Vacuum starter switches were popular in the 40s and 50s, and were used on Buick, Packard and other makes. They worked pretty well. You just turned on the ignition switch, depressed the accelerator pedal, and that activated the switch on the carburetor which started the engine. The problem was, that when the switch failed, mechanics of the day just disconnected them and added a push button starter switch on the dash. We wanted ours to be changed back to original, so we removed the push button and, using our '53 Buick wiring diagram, re-installed the carburetor vacuum starter switch.
Carter carburetors used one type and Stromberg another. Ours is a Stromberg (used by Buick from 1948-1954) and thats the type we will cover in this article. When we installed our used switch, we had a problem. When the accelerator pedal was depressed, the car would start, but it wouldn't release quickly, grinding the starter.
ABOUT THE SWITCH (Figure 1): The accelerator vacuum switch is mounted on the throttle body of the carburetor by two screws, with a gasket between the switch housing and the throttle body seals to prevent vacuum loss. The switch housing has a horizontal cylinder barrel through which vacuum from the engine manifold is applied at one end by passages in the carburetor bodies. This end of the barrel is provided with a washer that forms a seal to prevent leaks when a piston and spring is drawn against it by vacuum. The opposite end of the barrel is vented to outside air through a fine mesh screen and felt washer held in place by a washer and clip. A flat slide actuated by an operating lever engages a Bakelite contact guide. The upward movement is opposed by a heavy contact guide spring. The contact guide carries the U-shaped spring contact that moves up and down to engage contacts for opening and closing the cranking motor control circuit.
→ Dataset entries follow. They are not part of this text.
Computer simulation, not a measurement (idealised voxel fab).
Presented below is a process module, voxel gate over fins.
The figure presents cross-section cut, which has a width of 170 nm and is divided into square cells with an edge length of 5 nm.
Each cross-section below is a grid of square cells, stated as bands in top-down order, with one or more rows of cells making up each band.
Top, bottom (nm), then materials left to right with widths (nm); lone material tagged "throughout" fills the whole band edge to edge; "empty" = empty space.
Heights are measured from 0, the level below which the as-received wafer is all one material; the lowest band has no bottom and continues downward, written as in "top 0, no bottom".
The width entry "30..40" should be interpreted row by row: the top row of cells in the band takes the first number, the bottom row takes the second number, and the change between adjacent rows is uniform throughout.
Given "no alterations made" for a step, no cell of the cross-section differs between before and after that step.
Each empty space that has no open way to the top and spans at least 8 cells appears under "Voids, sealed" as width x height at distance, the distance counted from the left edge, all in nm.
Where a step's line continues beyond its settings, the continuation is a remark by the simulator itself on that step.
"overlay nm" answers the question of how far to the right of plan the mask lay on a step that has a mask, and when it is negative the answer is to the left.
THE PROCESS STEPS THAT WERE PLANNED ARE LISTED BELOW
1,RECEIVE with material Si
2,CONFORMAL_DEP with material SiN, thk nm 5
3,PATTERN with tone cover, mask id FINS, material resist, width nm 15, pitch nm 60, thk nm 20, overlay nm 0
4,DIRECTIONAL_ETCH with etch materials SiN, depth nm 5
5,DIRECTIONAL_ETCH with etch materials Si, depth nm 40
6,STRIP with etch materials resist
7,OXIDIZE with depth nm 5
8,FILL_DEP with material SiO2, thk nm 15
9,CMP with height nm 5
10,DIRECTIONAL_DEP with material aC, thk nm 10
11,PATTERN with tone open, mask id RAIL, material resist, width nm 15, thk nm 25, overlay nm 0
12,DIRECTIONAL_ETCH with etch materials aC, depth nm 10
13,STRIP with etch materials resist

Figure 2 shows the accelerator vacuum switch with the engine not running. The throttle is closed and the switch operating lever holds the slide in the upper position, holding the U-shaped spring contact away from the contacts in the terminal cap. When the accelerator pedal is pushed down, this causes the operating lever to move away from the slide, allowing the contact slide and U-shaped spring contact to be in a position to bridge the contacts in the terminal cap, thus closing the circuit. The slide moves into the deeper of the two grooves in the vacuum piston. When the engine starts and the throttle is allowed to close, the slide and U-shaped spring contact is moved upwards by the switch operating lever, opening the circuit .
With the slide in the upposition, manifold vacuum pulls the vacuum piston inward until it seals. When the throttle is opened past the idle range, the operating lever moves away from the slide and is forced downward by the contact guide spring until it strikes the shallow groove in the vacuum piston. This acts as a stop and prevents the switch contacts from engaging while the engine is running. The switch must be set at a specific throttle opening. If contact is made too early, the throttle will not be opened sufficiently to start well. Too late, and the throttle will be opened too far and might cause gear crash, as well as hard starting due to unloading of the choke by the throttle mechanism.
TO SET THE SWITCH TIMING With the engine hot idle speed set at 450 RPM on Dynaflow cars, and engine not running. insert a pin through the center the felt filter. With the throttle closed, push the vacuum piston in and hold it there while opening the throttle. This allows the slide to drop into the shallow groove in the pistons, and will lock it in the inner position and prevent the slide from dropping far enough to complete contact. Hold the throttle open to prevent release of the piston until adjustment is complete. Now, place a 5/64" spacer between the idle stop screw and the fast idle cam while holding the fast idle cam in extreme cold idle position. Turn the ignition on, hold the spacer and open the throttle. The engine should not crank Still holding the throttle open, place a 3/64" spacer between the idle stop screw and the fast idle cam while holding the fast idle cam in extreme cold position. Close the throttle so that the spacer will hold the cam in this position. Open the throttle with the ignition on, and the engine should crank. Bend the tang on the operating lever downward if the engine cranks using a 5/64" spacer. If the 3/64" spacer does not cause the engine to crank, bend the tang upward.
We disassembled our switch and cleaned everything, then discovered that our slide was slightly bent, causing it to hang up. We carefully straightened it and reassembled everything using petroleum jelly as a lubricant. Ordinary lubricants can cause poor switch contact in cold weather. Never lube the slide.
This is just one more original part that has been saved from an aftermarket make-do. Enjoy your cars, and keep 'em driving!